Temporary asphalt used to connect the old and new planned runway was to blame for delays and cancellations of flights at Myrtle Beach International Airport on Monday.
Kirk Lovell, assistant director and spokesman for the airport, said via email Thursday the asphalt that peeled is removed and replaced daily.
“The material that broke loose was the asphalt used to bridge the old and new runway/asphalt together; this asphalt essentially creates a smooth transition, is ‘temporary’ and removed, relocated and replaced each evening/morning,” Lovell wrote in the email. “As a safety precaution, the runway was temporarily closed for approximately 40 to 50 minutes.
“The airport maintenance team was on site to remove the debris, followed by the runway contractor who made the repair as quickly as possible. The ‘temporary’ asphalt was repaired by the contractor prior to the runway reopening at 12:10 p.m.”

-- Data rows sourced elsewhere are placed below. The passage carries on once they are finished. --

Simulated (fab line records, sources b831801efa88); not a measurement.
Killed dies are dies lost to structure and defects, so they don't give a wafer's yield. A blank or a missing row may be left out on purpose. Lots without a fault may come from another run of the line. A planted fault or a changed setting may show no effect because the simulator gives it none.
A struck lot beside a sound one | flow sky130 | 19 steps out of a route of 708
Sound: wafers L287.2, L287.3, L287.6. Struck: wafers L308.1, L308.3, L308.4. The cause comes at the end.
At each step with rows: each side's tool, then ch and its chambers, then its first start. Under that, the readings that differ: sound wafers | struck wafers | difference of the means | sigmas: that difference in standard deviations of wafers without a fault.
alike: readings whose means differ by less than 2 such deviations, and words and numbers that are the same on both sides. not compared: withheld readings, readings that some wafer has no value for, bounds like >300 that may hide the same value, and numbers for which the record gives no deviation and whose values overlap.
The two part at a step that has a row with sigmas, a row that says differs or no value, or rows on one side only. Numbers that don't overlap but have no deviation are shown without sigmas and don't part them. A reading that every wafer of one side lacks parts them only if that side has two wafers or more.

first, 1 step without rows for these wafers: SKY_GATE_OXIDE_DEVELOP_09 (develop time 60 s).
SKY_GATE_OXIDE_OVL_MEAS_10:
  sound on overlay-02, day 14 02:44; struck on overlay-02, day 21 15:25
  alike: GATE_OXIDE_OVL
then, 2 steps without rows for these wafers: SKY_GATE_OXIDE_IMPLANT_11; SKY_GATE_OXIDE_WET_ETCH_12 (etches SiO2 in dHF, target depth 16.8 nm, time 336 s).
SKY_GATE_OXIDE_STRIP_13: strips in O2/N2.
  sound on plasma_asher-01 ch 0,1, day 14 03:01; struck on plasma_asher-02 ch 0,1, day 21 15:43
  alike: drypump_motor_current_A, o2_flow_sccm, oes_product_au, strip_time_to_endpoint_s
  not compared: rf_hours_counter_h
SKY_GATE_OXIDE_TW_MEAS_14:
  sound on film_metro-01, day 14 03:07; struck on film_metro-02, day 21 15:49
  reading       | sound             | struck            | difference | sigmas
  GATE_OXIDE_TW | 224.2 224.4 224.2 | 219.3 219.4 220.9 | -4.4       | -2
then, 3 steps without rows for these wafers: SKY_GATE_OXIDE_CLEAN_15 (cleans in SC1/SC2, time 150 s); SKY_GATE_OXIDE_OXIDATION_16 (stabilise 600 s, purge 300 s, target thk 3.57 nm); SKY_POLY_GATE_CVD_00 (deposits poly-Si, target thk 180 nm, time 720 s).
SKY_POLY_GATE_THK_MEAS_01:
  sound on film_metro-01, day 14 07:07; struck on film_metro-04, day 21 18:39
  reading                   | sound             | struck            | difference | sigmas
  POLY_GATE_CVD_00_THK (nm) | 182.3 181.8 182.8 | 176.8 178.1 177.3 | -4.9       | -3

The lone runway at the airport was temporarily closed because of the peeled asphalt. The closure, coupled with overcast skies Monday morning, caused hours-long delays for commuters heading to Charlotte. The closure caused two inbound U.S. Airways flights and one outbound flight to be canceled, said Ryan Betcher, business development manager for the airport, who was answering questions about the incident Monday. It delayed a Delta flight from Atlanta by about 2 1/2 hours, according to the airport’s website.
It’s the second closure caused by the runway rehab work in less than a month.
On Oct. 21, an outage of runway lights at the airport was attributed to the near $20 million runway renovation project that started in August. Flights were suspended, and some eventually canceled, after the lights were inoperable for two hours, stranding passengers at airports in Fort Lauderdale and New York.
The runway work continues through March 31. Crews from Ohio-based Anthony Allega Cement Contractor will be working overnight to rehabilitate Myrtle Beach’s lone 9,500 foot runway.
Crews are in the paving portion of the project. The runway is being paved between 10:45 p.m. and 6:45 a.m. during the week and 11:45 p.m. and 5:30 a.m. during the weekend. From November through the end of March, the runway edge lighting system will be replaced, the pavement will be grooved and permanently marked and grass and mulch will be replaced. The rehabilitation has a 20-year life expectancy.
Lovell said there is a clause in the contract that holds the contractor accountable for delays in the overall project, but not for specific incidents like the one Monday or the Oct. 21 outage.
“Within the contract by and between Horry County Department of Airports and the contractor there is a clause that fines either party for not delivering the runway on time,” Lovell wrote. “This clause can be enacted if the contractor turns over the runway past the allotted time or if the airport keeps the runway open past the scheduled close, etc. On-time delivery can be impacted by numerous events; at the end of the construction project the Department of Airports and contractor will review the project.”